A superbly wrought saga of loss and survival, "Journey From the Fall" follows a family and some friends from their escape from Vietnam and the fall of Saigon to their eventual arrival in Southern California. Vast in scope yet carefully nuanced, Ham Tran's film represents a major accomplishment.
The U.S. production made primarily by South Vietnamese immigrants opens today in two Orange County theaters, a sure-fire attraction in the heart of the Vietnamese American community but richly deserving of wider exposure. Tran, who co-produced and wrote the film with Lam Nguyen, made it not just to mirror the experiences of his fellow emigres but also to convey to the widest audience possible the ordeal most of his people experienced in having to flee their homeland and build new lives in a radically different culture. It is a remarkably ambitious debut feature for Tran, a UCLA film school graduate.

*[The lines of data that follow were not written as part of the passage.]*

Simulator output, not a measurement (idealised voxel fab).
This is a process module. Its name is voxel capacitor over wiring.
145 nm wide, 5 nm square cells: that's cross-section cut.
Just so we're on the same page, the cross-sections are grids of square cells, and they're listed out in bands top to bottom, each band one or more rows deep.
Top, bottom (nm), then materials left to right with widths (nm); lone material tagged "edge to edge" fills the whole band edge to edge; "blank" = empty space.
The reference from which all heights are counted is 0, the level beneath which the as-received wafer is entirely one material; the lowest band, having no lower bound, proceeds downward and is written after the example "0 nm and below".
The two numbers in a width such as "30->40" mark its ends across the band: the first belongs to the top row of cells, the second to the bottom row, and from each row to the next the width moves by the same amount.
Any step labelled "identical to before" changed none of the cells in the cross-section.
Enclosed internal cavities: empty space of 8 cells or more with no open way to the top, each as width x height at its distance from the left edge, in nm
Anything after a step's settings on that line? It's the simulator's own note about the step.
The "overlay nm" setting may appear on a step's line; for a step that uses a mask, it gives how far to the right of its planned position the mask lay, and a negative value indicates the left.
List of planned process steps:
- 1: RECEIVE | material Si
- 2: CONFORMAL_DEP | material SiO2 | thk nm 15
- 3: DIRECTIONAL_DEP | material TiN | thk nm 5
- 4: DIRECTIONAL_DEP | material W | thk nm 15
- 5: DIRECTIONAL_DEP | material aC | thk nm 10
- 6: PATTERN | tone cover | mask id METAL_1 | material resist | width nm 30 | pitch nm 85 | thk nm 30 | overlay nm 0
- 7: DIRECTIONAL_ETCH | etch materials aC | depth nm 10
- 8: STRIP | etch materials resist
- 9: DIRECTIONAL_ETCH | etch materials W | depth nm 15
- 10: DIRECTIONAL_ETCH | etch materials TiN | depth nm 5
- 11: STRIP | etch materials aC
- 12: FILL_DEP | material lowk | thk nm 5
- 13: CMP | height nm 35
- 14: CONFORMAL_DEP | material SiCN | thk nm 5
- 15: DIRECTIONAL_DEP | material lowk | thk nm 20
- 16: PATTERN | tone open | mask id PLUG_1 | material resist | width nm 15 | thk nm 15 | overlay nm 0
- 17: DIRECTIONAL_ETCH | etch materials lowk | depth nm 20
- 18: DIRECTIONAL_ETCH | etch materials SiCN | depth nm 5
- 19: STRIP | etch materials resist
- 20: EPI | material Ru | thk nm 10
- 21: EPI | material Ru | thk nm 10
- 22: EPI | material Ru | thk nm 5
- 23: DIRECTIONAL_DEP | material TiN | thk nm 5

An example of sophisticated, impassioned filmmaking involving mainly people who lived through the harrowing experiences so unsparingly depicted, "Journey From the Fall" powerfully illustrates the refugee/immigrant experience. It is not the first film to deal with the plight of South Vietnamese at the end of the Vietnam War; its predecessors include dynamic Hong Kong filmmaker Ann Hui's "Boat People," released in 1983, and Oliver Stone's overwrought "Heaven and Earth," which opened in 1993. "Journey," however, is one of the most comprehensive and accessible.
After the fall of Saigon, Long Nguyen (played by an actor of the same name) stubbornly, even nobly but certainly foolishly, refuses to leave Vietnam, out of his loyalty to the fallen South Vietnamese government and a desire to continue in some undefined way "to fight for his country." He orders his wife, Mai (Diem Lien), his mother (Kieu Chinh) and small son, Lai (Nguyen Thai Nguyen), to flee by boat. For much of the film, Tran cuts between the hellish experience Long endures at a brutal communist reeducation camp and the horrific ordeal his family experiences as boat people. "Journey From the Fall," with Thailand standing in for Vietnam, is an often shimmeringly beautiful film that constantly juxtaposes tenderness and kindness with depictions of savagery and brutality, enriched greatly both by Guillermo Rosas' plangent camerawork and by Christopher Wong's evocative score.